Saturday, April 17, 2010

A little about my mothers side of the family

Edith asked about my father side of the family today, so I thought one of the interesting parts of my mothers side of the family was in order.

The McCord branch of the family had two sons that fought in the Civil War. One joined the Confederate army and was never heard from again, the other the Iowa Volunteers, part of the Union Army.

Here are one of his letters home, I have others, and his discharge papers.

The handwriting, and printed words, used at the time are hard to decipher, I did my best and included [illegible] where I could not figure out what word was written. Also one footnote about the discharge papers, they where also altered sometime in the past.

The Letter on the bottom.

My transcription.

Family Feb 7 1862

You see that I wrote some time ago but failed to send it.

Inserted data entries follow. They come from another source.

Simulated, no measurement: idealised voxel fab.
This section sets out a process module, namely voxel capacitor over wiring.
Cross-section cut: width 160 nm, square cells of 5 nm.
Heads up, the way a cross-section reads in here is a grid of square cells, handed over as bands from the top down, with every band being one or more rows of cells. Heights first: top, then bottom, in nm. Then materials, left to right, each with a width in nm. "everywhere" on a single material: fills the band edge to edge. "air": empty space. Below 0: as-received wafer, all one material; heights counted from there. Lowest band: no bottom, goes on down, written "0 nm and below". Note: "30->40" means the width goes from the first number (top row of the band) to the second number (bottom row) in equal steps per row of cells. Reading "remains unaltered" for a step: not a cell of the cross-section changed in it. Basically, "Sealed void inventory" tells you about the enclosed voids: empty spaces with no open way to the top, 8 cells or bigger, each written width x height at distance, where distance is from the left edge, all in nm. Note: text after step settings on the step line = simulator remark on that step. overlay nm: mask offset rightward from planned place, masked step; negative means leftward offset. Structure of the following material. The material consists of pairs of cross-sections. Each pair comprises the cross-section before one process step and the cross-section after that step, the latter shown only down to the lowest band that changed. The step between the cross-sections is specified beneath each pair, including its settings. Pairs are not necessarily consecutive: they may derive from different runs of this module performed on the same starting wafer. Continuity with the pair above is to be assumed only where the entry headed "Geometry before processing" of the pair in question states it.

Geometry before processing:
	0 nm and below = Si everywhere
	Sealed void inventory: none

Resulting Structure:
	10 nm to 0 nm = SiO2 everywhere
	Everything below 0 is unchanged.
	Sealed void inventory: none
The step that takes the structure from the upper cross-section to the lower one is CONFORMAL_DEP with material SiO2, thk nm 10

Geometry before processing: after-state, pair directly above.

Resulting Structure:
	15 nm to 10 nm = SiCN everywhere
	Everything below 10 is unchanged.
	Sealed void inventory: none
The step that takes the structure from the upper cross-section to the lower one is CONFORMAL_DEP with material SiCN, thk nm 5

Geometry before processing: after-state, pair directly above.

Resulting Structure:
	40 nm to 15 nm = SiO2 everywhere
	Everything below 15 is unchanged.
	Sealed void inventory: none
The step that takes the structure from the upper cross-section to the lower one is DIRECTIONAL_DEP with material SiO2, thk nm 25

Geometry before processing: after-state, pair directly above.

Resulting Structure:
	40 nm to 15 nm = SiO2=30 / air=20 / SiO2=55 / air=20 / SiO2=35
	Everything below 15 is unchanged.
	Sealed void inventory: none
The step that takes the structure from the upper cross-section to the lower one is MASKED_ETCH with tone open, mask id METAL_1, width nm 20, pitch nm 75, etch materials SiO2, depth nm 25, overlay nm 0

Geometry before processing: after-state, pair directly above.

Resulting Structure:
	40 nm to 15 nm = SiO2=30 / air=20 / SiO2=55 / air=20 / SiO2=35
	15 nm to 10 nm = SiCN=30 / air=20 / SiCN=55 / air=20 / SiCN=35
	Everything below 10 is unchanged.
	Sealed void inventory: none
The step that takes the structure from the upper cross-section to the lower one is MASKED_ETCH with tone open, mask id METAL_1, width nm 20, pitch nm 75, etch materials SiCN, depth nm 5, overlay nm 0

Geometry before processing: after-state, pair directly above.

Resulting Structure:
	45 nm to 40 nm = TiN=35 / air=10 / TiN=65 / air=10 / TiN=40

I left the Island day before yesterday lodged that night under niggers roof.
Yesterday I came to Uncle Ami Smiths was taken with a pain in my knee. the severest pain I ever had. Old Mother Smith
deeloved me like a mother indeed, to day I am about. I received a letter from Lawton last week he was in the fight at Springfield
Charely Dixon was wounded in the back by a shell( not very bad) another man wounded [
illegible] arm.the third was killed, a man by the name of Smith, that was all that was in [?]avin company.
I have had no letter from Oscar for 3 weeks. he is all right I suppose
I heard from them since I come here George Gibbs and Clark Smith have lots have written home Robi [
illegible] was killed by a shell it fell at his feet exploded. Tore off his leg and arm. C Smith, G gibbs and W Bodwell buried him C Smith says he was scared time of battle he says he cannot
describe the firing of guns better than the throwing of salt in the fire.
So quick and fast.
We are talking now of having game and children go with me to Ottuawa[?] and meet you there about the first of Aprilor if you want to come sooner you could come to Ottuawa and stop with Dixon.
I am told he is living there I have recieved no money from the boys since you left but they promise to.
Send me some even perhaps.
They have sent you some .
I got that note from Dave Seagrams sent you some and s/out the next for over shorts and to pay for washing, making and mending
Be sure and bring one of the girls with you

Yours O Mcord

The discharge papers on the top.

My transcription


Know ye, that William O McCord private of captain A R Andysons company of 16 A/ 4th regiment of Iowa Infantry volunteers who was enrolled on the [
illegible] one thousand eight hundred and fifty two, to serve three years or during the war is hereby discharged from the service of the United States
this 31st day of December 1863 at Meadville Alabama by reason of re enlistment Veteran Vols [
illegible] on day 191 1863

Saint William O McCord was born in [
illegible] county state of Wisconnson is Nineteen years of age¹, five feet eleven inches high, dark complexion, grey eyes, dark hair and by occupation when enrolled farmer.
Given at Meadville Alabama this 25th day of January 1864

Richard Roman 13th infantry

¹ Some one screwed up on the age, he was about 26 at discharge.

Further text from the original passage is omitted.